A call for suggestions on reading material...
Since it's the end of "Islamofacsism Week", I thought I'd toss a question and a request for research help out there to the crowd. I've argued for a while that we face a significant problem worldwide with a movement within Islam (note that 'a movement within' =! 'Islam') that is absolutist, violent, nihilistic, and expansionist, and that we need to break the movement before it becomes the dominant one within the Muslim community (at which point my little equation may be incorrect).
In my view the roots of this movement are as European as they are Islamic.
There are three European-influenced movements that I've found in modern Islamic thought; Pan-Arabism - the notion of the 'Arab People' as one nation; the Palestinian movement; and the Muslim Brotherhood, and it's descendents down to Al Ida.
All three have strong European roots, and in two cases, appear to have foundational connections to (actual as opposed to Bushitler) Nazism.

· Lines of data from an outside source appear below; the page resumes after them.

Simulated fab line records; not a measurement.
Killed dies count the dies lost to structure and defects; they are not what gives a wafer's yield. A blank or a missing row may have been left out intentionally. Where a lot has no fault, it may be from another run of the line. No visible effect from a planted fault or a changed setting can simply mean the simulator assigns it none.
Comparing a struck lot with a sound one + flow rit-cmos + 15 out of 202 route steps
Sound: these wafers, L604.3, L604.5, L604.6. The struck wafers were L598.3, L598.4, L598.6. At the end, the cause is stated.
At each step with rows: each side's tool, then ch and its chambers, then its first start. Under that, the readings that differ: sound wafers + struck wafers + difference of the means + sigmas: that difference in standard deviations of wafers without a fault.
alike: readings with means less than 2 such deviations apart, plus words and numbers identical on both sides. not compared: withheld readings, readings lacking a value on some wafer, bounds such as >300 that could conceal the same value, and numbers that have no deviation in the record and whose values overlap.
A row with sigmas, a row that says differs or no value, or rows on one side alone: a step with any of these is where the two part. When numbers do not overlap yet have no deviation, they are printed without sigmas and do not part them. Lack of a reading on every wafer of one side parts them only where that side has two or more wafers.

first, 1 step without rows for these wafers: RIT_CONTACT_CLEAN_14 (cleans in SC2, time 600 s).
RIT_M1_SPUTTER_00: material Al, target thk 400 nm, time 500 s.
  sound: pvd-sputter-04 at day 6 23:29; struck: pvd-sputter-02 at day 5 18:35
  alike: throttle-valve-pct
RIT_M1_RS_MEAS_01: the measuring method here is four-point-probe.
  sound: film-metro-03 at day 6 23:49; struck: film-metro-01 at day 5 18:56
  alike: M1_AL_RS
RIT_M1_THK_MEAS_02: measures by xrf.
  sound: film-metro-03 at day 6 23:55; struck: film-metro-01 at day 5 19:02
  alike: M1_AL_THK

I wrote about Pan-Arabism a while ago:
I picked up Bernard Lewis' collection of essays 'From Babel to Dragomans' and have been working through it in my odd moments. One of his essays, on Pan-Arabism, makes the following connections:...the first theoretical statement of pan-Arabism is the work of a certain 'Abd al-Rahman al-Kawakibi (?1849 - 1902), nowadays generally regarded as the ideological pioneer of pan-Arabism...He is principally remembered for two books, both of which were attacks on the Ottoman Sultanate in general and on the reigning Sultan, Abdulhamid II, in particular...The second [book], entitled Umm al-Qura (The Mother of Cities, i.e. Mecca)...is hardly more original than the other [Lewis suggests that Kawakibi's first book was a hash of Della Tirannide, by Alfieri], being to a large extent a reflection of the views expressed by the English Romantic poet Wilfred Scawen Blunt in his book The Future of Islam, published in 1881 and setting forth the idea of an Arab Caliphate.Bin-Laden's core philosophy is thus the restoration of something that never was - an Arab (as opposed to Turkish) Caliphate. Something suggested originally by a British Romantic poet. The philosophical lineage is there; now it just needs to be explored. Blunt's book is at the UCLA library, and sometime in the next few weeks, I'll go pick it up and report.(I never did, but will...)
and
Lewis continues:The second intellectual precursor of pan-Arabism was another Syrian, this time a Christian, Negib (Najib) Azoury (birthdate unknown - died 1916). Azoury was a Maronite or Uniate Catholic Christian who studied in Istanbul and Paris and later became a provincial official in Jerusalem. He left his post in unknown circumstances and seems to have been condemned to death in absentia in 1904, when he fled to Paris. In the following year, he published a book, Le reveil de la nation arabe. He spent most of the remaining years of his life in Paris, where he formed an organization - probably a one-man show - called the 'Ligue de la patrie arabe' ... The name, it has been remarked is reminiscent of the anti-Drefusard 'Ligue de la patrie francaise', which flourished in the late eighteen nineties. His writings reflect the anti-Semetic obsessions with worldwide Jewish power which were current in anti-Dreyfusard circles...So the roots of Islamist thought can be seen as going back to the salons of London and cafes of Paris. That matters, both because it shows that the philosophy we're fighting against is a relatively recent one - this isn't thousands of years old - and that it had other paths to follow:The new and significant elements in Kawakibi's writings are 1) his clear and explicit rejection of the Ottoman Caliphate; 2) his insistence on the Arabic-speaking peoples as a corporate entity with political rights of its own and 3) most radical of all, his idea of a spiritual Caliphate which would presumably leave politics and government to a secular authority separate from religious authority and law, entirely within the scope of human decision and action. (emphasis added)
The Muslim Brotherhood was founded in the 1920's by an Egyptian schoolteacher, Hassan al-Banna. He is often sited as having corresponded with and received aid from the Nazi Party; one thing I'd love to get pointed to is one or two good biographies of him. al-Banna was one of Qutb's mentors, and Qutb's writings strongly influenced not only the Muslim Brotherhood but the movements that we loosely call 'Islamist' today.
And finally, we have Mohammad al-Husayni, the Mufti of Jerusalem (so created by the British, btw), who spent World War II in Germany trying to be helpful to the Reich. al-Husayni was Yassir Arafat's predecessor and as reported, sponsor. Here's also someone I'd like to know more about.
But I think that it's fair to suggest that there are enough ties to fascism that it's not outrageous to use the term. But it's always worth learning more. And learning more about the links between European anti-Enlightenment philosophy and Islamism as well.
the common roots may explain why it is that anti-enlightenment movements and Islamist movements seem to make such good bedfellows.